Google+ Hoopla Hiding a Real Danger?

Last week, the world was buzzing about Google+.    I got an invitation, but I haven’t tried it yet.  I probably won’t until absolutely forced to do so.  But the hoopla surrounding its launch got me thinking about all the other social media networks out there already, and what makes this one different.

Here in the U.S., over 30 million people each month visit:

And that’s just in the U.S.  IB Times has an interesting list of the Top 10 social networks in other countries — many of them with features that U.S. social networks may add in the future. 

So the question is, can Google capture the same kind of global audience for Google+ that it has for email, search, and (ugh) Google Docs?  Frankly, I hope not.  I wouldn’t mind at all if Google+ followed Google Wave into obscurity.  Why?  I don’t like Google’s terms of service — and if you’re a photographer, writer, or creative person of any kind, perhaps you shouldn’t, either. 
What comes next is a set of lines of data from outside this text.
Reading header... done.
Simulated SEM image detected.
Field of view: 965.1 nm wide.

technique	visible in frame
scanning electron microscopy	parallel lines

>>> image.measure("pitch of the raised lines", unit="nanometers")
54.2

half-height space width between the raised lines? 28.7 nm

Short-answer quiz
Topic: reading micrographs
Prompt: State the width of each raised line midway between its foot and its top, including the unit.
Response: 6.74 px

None of the other social networks I’ve run across in the U.S., and abroad  seem to think that they need the kind of intrusive ownership claims that Google demands.  That goes for other search engines and online email services, too.  Only Google — the company that famously claimed “Do no evil” as its corporate vision statement back when it was a start-up — has terms and conditions like these. 

The Washington Post and dozens of blogs and trade publications for photographers have already warned about the dangers in the truly nasty terms of service language in the Google+ agreement.  Here’s an excerpt, directly from the TOS document:  (I added the highlights.)

By submitting, posting or displaying the content you give Google a perpetual, irrevocable, worldwide, royalty-free, and non-exclusive license to reproduce, adapt, modify, translate, publish, publicly perform, publicly display and distribute any Content which you submit, post or display on or through, the Services.

You agree that this license includes a right for Google to make such Content available to other companies, organizations or individuals with whom Google has relationships for the provision of syndicated services, and to use such Content in connection with the provision of those services.

You understand that Google, in performing the required technical steps to provide the Services to our users, may (a) transmit or distribute your Content over various public networks and in various media; and (b) make such changes to your Content as are necessary to conform and adapt that Content to the technical requirements of connecting networks, devices, services or media. You agree that this license shall permit Google to take these actions.

And don’t think that the overreaching claims of ownership in the Google+ agreement are any different for Google documents and other applications.  They’re not.  Use their service, and many experts think that you could be waiving your rights to profit from your own work — copyrights notwithstanding.  I’m not an attorney — but I’d rather not be a party to the test case that is sure to decide whether Google’s claims and a user’s acceptance of them means for copyright law, either.    So I don’t use Gmail or any other Google service for any content to which I claim a copyright.  (Work-for-hire I perform as part of my employment and as a contractor for others?  Well, that’s not content I claim ownership in, so where it goes isn’t really my business, is it?)

Anyone forced to use Google Docs at work, or Gmail as a default email client, has my sympathy.  I suspect that the average worker who has to rely on these tools on a standard business Internet connection (or worse, WiFi) loses at least two hours a week of productive time just waiting for the system to respond.  And I won’t even start on what happens to a simple Microsoft Word document after it’s been “shared” on Google, then downloaded in what Google swears is a Word format later.  Talk about a time sink that ruins productivity.

Sure, corporate licenses for Google applications and email are cheap.  But you pay for it one way or the other.  You license decent tools that your employees WANT to use — or you license cheap tools your employees hate that waste their time.  And when you lose enough productivity, you wind up paying for additional employees — or to recruit those who left out of frustration.

Same thing with Google+.  You get a new way to promote your content — and you pay for it by giving up your rights to your own content.  It’s not a bargain I’m willing to make.  How about you?

Photo credit:  Google provided this image to journalists and bloggers writing about the service without a copyright notice.  I assume it is (C) 2011 Google.  Or maybe they read their own TOS and didn’t bother?

About debmcalister

I'm a Dallas-based marketing consultant and writer, who specializes in helping start-up technology companies grow. I write (books, articles, and blogs) about marketing, technology, and social media. This blog is about all of those -- and the funny ways in which they interesect with everyday life. It's also the place where I publish general articles on topics that interest me -- including commentary about the acting and film communities, since I have both a son and grandson who are performers.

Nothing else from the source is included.